New Orleans brass band music is the kind of surging, high energy joy ride that few people who like American music can resist. It’s tempting to say that it hardly matters who’s playing or what the tunes are — you get a bunch of brass together with a funky set of drums and put that hip-swaying groove into it and . . . what’s not to love?
But of course it’s not that simple.
A great New Orleans brass band plays together in a loose-but-tight style that combines certain simplicities (a backbeat, driving blues-based melodies, clear emotion) with complexities of rhythm, arrangement, and interplay between improvisation and arrangement. A terrific brass band performance is an act of slight of hand, a party prepared for with great care but performed with abandon and relish.
Move Your Body is a standard title for a brass band recording, but the Rebirth Brass Band is no standard band. Founded about 30 years ago by the Frazier brothers (Philip and Keith) and trumpeter Kermit Ruffins, the band is real deal. While the band is a smart collaborator with pop stars and others in various guises, what it remains at core is a New Orleans brass band. That is, there is a tuba that gives you heavy, dancing bottom. There are drummers in the street tradition: bass drum and snare and tambourine. And there are horns/singers who give off the joy and pain and cry of life that is close to a kind of religion in places like New Orleans. This recording opens with a strutting blues, “Lord, Lord, Lord, You Sure Been Good to Me”, that features all of that. The call and response between the lead singer and the ensemble of voices is pure America, as is the raggedy beauty of the horns as they play both precisely and not to precisely. Redemption feels gooooood.

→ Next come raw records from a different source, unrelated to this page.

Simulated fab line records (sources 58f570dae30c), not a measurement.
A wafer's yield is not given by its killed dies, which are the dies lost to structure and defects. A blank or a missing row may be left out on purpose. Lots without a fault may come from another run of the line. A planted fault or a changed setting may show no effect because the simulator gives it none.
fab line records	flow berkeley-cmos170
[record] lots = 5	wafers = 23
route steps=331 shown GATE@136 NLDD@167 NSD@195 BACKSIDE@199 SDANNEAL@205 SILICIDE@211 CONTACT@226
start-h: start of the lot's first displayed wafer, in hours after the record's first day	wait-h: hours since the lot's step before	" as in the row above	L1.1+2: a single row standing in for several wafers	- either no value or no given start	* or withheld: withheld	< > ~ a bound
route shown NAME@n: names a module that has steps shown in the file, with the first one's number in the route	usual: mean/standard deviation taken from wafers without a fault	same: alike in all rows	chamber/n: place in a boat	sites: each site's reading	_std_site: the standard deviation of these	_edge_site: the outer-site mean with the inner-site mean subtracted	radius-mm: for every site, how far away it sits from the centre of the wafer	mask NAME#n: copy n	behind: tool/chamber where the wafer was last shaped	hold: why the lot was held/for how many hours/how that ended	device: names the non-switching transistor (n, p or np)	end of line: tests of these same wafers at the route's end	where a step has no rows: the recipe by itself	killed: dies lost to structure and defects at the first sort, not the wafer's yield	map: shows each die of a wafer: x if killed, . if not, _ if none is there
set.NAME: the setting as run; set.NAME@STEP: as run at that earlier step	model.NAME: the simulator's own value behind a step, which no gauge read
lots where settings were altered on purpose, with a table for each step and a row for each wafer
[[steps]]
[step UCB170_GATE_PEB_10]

But Rebirth is not all about the Big Guy Up Above. They’re mainly about the party. (Or maybe there’s not that much of a distinction?) The bulk of the tunes here are really about getting the bottom in motion, regardless of the spirit. One tunes like “Move Your Body”, the groove is somewhat more modern. Not that there are electric guitars or synthesizers in the mix to make the brass band sound more up-to-date, nope. Rebirth does not require that. They simply harness multi-layered funk rhythms that are less in the straight New Orleans parade tradition and render them with their wondrous sound. On this title track, the chatter of partying voices never lets up, but then they come together into a chorus of harmonized vocals that focus your ears. “Rebirth Makes You Dance” follows a similar model, with the big vocal feature coming about two-thirds of the way through the track, this time featuring a soulful female vocal that makes things just a little slicker.
There are other styles that Rebirth plays well. “On My Way” is a fat slice of brass band reggae, with the saxophones and trombones supplying the jagged, off-beat heartbeat that the style is known for. It’s a slower groove and a welcome change of pace. “Who’s Rockin’, Who’s Rollin’” has the fanfare-ish sound of some of the recent Trombone Shorty anthems, with rat-a-tat percussion bubbling under a slower moving pulse as the horns keep playing a surging theme. When the voices enter, of course, the question is answered: “Who’s rocking’ and rollin’? REBIRTH! Can you take me where the party at? RIGHT HERE!” “HBNS” throws in some slick harmonized vocals that rhyme “Did you get my text” with “I want high, buck-naked sex” with “I love it when you make me sweat”. Lord, you sure HAVE been good to me.
The tradition still doesn’t wander far off. “Take ‘Em to the Moon” is jazzy brass band stuff, high-wire playing that doesn’t rely on racy vocals. “Texas Pete” (a tribute to the hot sauce, we will assume) is just glorious down-home playing that doesn’t skimp on the improvising, with fairly adventurous tenor sax, trombone, and muter trumpet solos at its center. And there is even a Louis Armstrong-ish take on “Your Mama Don’t Dance (and Your Daddy Don’t Rock ’n’ Roll)”, the Loggins and Messina song, if you like. I do, what with the Rebirth version using the melody as simply a blues theme that let’s them do their thing.
And that’s what Rebirth does, whatever the context: their thing, which is a moving, fun, spiritual, emotional form of an essential American style.
It’s hard to say what recommends one Rebirth performance or recording over another — what they are and what they do is straight-ahead and probably shouldn’t change all that much. But “Move Your Body” is as good a current example of brass band music as you’re likely to find. You can enjoy it for all time.